Microservices: a Perfect Paradox
Viewer Discretion Advised: Microservices-rated! When I worked on Spring Boot microservices, I remember my focus was all about error and exception handling, polishing the code quality, and improving performance to reduce the traffic time between API calls. You know, the usual grind. But then came the microservice interviews. Oh boy, did I get hit with a wave of questions on every microservice detail imaginable.
Guess what I did learn from my interviews? As usual, I always learned something from my interviews, but unfortunately, just not the technical ones I was hoping for 😅
I just found a Perfect Paradox.
It’s like the “Less is more” mantra in action. Microservices aim to make things simple by breaking down applications into small, manageable pieces (as the name says). But here’s the kicker: it also ramps up complexity everywhere else.
Suddenly, you’re knee-deep in error handling, latency issues, resilience checks, scalability puzzles—the list just keeps growing. For a developer, this means more on managing performance, retries, data consistency, exceptions, and yes, I forgot to mention about this: way more deployments than you ever bargained for.
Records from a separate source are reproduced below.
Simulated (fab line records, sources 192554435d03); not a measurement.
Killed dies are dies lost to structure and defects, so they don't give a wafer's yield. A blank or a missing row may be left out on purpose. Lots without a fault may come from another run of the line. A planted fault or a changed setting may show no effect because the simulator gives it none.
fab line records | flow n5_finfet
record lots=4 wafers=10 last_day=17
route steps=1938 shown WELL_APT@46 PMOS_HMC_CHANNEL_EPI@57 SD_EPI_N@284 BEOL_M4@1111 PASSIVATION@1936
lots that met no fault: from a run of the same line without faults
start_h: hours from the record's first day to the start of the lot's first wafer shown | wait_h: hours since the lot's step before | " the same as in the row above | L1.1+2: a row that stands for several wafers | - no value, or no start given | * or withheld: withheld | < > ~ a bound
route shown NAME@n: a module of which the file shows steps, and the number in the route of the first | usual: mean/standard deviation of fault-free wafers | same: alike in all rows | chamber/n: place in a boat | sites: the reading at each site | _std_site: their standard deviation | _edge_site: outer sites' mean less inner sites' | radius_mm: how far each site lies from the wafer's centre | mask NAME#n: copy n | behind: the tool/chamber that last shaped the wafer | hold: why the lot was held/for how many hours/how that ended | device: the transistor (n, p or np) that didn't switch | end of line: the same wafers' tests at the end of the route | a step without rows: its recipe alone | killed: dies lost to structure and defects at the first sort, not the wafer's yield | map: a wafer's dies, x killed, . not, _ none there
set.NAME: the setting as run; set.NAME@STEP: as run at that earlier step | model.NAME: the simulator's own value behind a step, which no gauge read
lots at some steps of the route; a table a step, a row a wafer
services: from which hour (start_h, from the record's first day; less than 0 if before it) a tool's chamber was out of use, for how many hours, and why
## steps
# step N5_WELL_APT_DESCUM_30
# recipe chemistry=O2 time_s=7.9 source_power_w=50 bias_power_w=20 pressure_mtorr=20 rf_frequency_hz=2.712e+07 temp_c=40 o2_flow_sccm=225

With microservices, it’s like swapping one big problem for a hundred smaller ones. Congratulations, now we break down a whole ecosystem into “manageable” headaches!
Sure, those smaller issues come with neat APIs and catchy names like "Service Discovery" and "Circuit Breaker," Oh, let alone another fancy name, "Saga", but they also bring along their best buddies: "Retry Logic" and "Data Consistency Crisis." So, in a way, microservices turn you into a kind of digital juggler—except the balls are on fire, and they all have opinions on load balancing.